‘Is This A Date?’ Elle Gordon Wonders If The Effort Of A First Date Is Fading
Is romance becoming the unicorn of the dating world?
All I can see is lips. A pair of lips… looming towards my face as I decide with the swiftness of Usain Bolt that those lips are not going to go anywhere near mine. They’re a nice set of lips, don’t get me wrong, and the person they are attached to isn’t half bad either, but I’ve only been talking to him all of ten minutes. Some gentle jibes about the fact that I am sporting a Club Orange backpack (it’s fricking cool, alright?!) led him to introduce himself. We talked about careers, he works in Sales… he’s back after years living abroad and in the 600 seconds I’ve been talking to him, I’m liking what I’m seeing but then BAM… the lips hurtling towards mine.
It’s not that I am a prude either. During my University years I was happily living the ‘shift and drift’ mantra but now I feel that a little more effort than some quirky charm and a nice smile should be required. I get that if you’re not going to use the apps, bumping into someone on a night out is kind of how these things begin… but I still don’t want someone who wants to lob the gob 600 seconds after meeting me.
In fact, a much more preferable use for those lips might be to ask the question. ‘Do you want to go for a drink or a coffee sometime?’ Already, I’m interested and those lips might start to look a hell of a lot more appealing. But those days of a little bit of wooing, – yes, wooing – a little bit of romance and a proper date seem to be dwindling.
An American survey found that in fact, only 44 per cent of unattached people went on an official first date last year. This makes me wonder when did the ‘in- between’, the exciting road between the meet-cute and #relationshipgoalz start to erode?
I have lost count of the number of friends who bemoan the fact that their boyfriend’s idea of romance consists of ‘call over’ followed by an evening spent on the couch and maybe an order in from the nearest takeaway (I blame Netflix and chill.) And before you roll your eyes and whisper the beginnings of ‘high maintenance’ let me concede that those nights can be cosy and lovely and a lot of these men are great and kind partners. But more than ever it seems the concept of a fantastic and official, ‘first date’ is like a mythical unicorn careering it’s way out of existence.
I firmly believe we should try to hold on to those ‘butterflies in tummy’ moments if we can. I have talked to a ton of friends who all seem to have the same reaction when I question them, lamenting the days when other halves seemed to put real effort into impressing the person who caught their eye. Or even, when men were amenable to being asked out, and made an effort to wash their hair before said date. We’re not asking for much!

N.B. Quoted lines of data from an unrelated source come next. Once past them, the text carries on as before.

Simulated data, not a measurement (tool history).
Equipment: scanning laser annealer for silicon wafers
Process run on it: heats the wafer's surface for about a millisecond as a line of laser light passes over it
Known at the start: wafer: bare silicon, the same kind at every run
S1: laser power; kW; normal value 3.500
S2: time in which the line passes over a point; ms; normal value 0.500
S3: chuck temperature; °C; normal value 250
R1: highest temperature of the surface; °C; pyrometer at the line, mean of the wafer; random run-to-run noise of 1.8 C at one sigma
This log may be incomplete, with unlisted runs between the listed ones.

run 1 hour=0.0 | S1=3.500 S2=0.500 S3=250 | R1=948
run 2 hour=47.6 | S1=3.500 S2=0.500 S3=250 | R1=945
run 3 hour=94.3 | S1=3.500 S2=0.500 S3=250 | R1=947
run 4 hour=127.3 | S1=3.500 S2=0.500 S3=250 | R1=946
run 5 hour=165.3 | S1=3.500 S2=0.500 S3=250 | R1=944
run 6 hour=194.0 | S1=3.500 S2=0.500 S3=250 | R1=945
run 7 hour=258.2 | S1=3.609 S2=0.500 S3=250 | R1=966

And although maybe a slightly slower process, getting back to the basics has its appeal and it steers clear of any confusion. From personal experience, the great thing about a first date is that it ensures any ‘friend zone’ questioning cobwebs are well and truly banished. Short of having to bellow through the myriad of thought streams wondering, ‘Is this a date?’ it can be a confusing time. Especially if it’s just a night in with no effort and crappy movies; that scenario could be something but it also reeks of friend zone confusion – or even more confusing, the expectation of casual sex.
And the wonder of a first date is that you can confirm you are definitely attracted to this person. Nowadays, we can already know the honest-to-god inner-workings of a person but as yet might not have met up in real life. Consoling someone who had a tough week at work, even though you have not actually so much as shared the same airspace seems to be two steps ahead of the all important foundation; whether or not there is a spark there, crucial for the beginnings of a relationship to blossom.
Niamh, 27 says, ‘I have no problem using dating apps but you can get swept of in back-and-forth texting rather than just saying, ‘Let’s meet for a date and see if there’s anything there’ which is a clear cut make or break moment.
And don’t forget a proper date can also provide clarity albeit perhaps not the one you had hoped, and can lead you to realising that in fact this person is most definitely NOT the person for you.
Take the aforementioned man with the lips, ‘Mr Lips’ we shall call him. In those ten minutes before his failed swoop, I couldn’t glean much that you might chalk down as ‘make or break’ but what a first date would have helped me determine is whether or not ‘I wouldn’t mind seeing him again’ rather than the ‘Oh lord no I never want to see him again.’ As is a remarkably common occurrence for me now, he departed in a huff following this fateful exchange. But maybe he isn’t a sulky awful person and a date might have yielded a much more positive result wherein by the end it would have been my lips sauntering towards his.
When you break it down, a first date is just two people making the effort to get to know each other for a few hours. The funny thing that always happens to me is I spend so long worrying about what they think of me that I forget it is equally if not more important for me to figure out how I feel about them and to just enjoy the moment without overthinking it. They might be the ‘one’, they might not be, but I think we need to remind ourselves that we are valuable enough to deserve a little bit of a woo, and then take it from there.
Because what is the point in falling in love, if romance is not going to be a big and important portion of that delicious cake? And remember to have fun with it, there will undoubtedly be disasters, there will be a a necessity to have that friend on stand-by for an emergency, ‘Oh god I’m so sorry something has come up and I have to leave’ phone-call. But then there might just be that one, where you find yourself hoping against hope that this person is feeling how you’re feeling, you’re laughing more than you ever thought possible on a first date and have forgotten to care what you look like, and wouldn’t mind if they went in for the kiss… in fact… you’re hoping they just might. Ah, the first date… let’s hold on to it as long as we can, and leave the 600 second love-stories to the teens.